Thursday, June 23, 2011

THE TREE OF LIFE


The enigmatic Terrence Malick strikes again.  I watched this last weekend at the Michigan Theater in Ann Arbor, amidst a decently populated house.  The majority of the audience came to see a new Brad Pitt and/or Sean Penn film, and were wholly unprepared for what was in store.  Well, really, we all were.  Even with my knowledge and experience of Malick's previous works, I sheltered myself from the hype enough that I wasn't sure where he was taking me on this particular trip.

It turns out that he was making the film that his entire career has been building up to - the summation of all of his works, spanning from the dawn of time to the land beyond death.  I'm fascinated to see where he goes from here, because I would be shocked if he were able to go bigger.  But hey. . .  Kubrick followed up 2001 with A Clockwork Orange, so. . .  Is it time for Malick to do his Richard III?  We'll just have to wait and see. (He's already been filming a new movie, starring Ben Affleck, but as per usual no one knows what it's really about.)

A lot of directors use fast-paced editing, and I usually hate it.  I like my films to be fairly "neat" in construction, and a film moving at the speed of a freight train is often jarring to me, and lacking emotional heft.  Some few, great directors pull it off nicely - the aforementioned Kubrick with Clockwork; Scorsese with The Departed - and Malick uses his editing in a similarly unique way.  He shows us snippets of scenes, traces of intimate moments; and besides the plot of this film, it's that element I believe people find the hardest to wrap their heads around.  The point is this. . .  Each moment in the characters lives are like pieces of a puzzle; pieces which, when placed end to end, are revealed as parts of a greater truth.  In Tree, we're watching a man's life flash before his eyes.  But not only his life - also everything that led to his creation, and every consequence of his decisions thereafter.

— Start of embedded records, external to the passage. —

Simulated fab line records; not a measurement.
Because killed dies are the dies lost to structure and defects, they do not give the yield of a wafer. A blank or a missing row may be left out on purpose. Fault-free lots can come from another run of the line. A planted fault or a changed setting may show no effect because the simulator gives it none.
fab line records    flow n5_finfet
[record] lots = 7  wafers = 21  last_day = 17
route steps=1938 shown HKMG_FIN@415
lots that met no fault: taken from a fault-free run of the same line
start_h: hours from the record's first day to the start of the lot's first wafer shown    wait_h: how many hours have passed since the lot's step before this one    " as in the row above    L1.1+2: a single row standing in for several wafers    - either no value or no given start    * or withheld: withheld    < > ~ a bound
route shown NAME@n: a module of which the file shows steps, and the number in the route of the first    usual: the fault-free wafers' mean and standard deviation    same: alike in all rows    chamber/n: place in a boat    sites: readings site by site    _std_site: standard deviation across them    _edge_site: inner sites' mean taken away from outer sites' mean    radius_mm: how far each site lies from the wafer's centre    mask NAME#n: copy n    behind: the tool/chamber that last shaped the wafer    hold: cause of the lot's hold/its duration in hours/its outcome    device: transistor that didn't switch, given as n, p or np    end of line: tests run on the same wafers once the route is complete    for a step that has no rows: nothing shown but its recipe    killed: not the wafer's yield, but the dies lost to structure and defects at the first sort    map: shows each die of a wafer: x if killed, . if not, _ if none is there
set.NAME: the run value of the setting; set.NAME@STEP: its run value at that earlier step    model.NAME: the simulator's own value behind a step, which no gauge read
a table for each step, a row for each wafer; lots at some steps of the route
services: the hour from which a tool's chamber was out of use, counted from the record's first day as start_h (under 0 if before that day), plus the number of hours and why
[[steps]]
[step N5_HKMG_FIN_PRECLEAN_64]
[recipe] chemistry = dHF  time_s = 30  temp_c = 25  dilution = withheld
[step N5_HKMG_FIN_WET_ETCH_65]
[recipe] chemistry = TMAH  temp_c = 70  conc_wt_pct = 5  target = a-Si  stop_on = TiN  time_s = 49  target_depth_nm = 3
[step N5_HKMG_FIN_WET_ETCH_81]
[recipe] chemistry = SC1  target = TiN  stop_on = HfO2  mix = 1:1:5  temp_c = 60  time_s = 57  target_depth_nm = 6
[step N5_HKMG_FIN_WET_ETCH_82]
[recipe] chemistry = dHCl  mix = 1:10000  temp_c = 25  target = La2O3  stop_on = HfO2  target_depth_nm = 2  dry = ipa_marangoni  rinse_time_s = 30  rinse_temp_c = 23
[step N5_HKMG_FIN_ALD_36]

As I've said before - you don't watch Malick for the narrative.  He's a poet, using the cinema in its purest possible form.  Not only is this my favorite film of the year so far, but its my favorite that I've seen since Where The Wild Things Are.

ECSTATIC ABOUT

1 comment:

  1. I could only watch this movie up until the dinosaurs.....I had no clue where it was going. I didn't have the patience to sit through it. But I just wondered what the hell it was supposed to mean. Thanks for explaining this to me.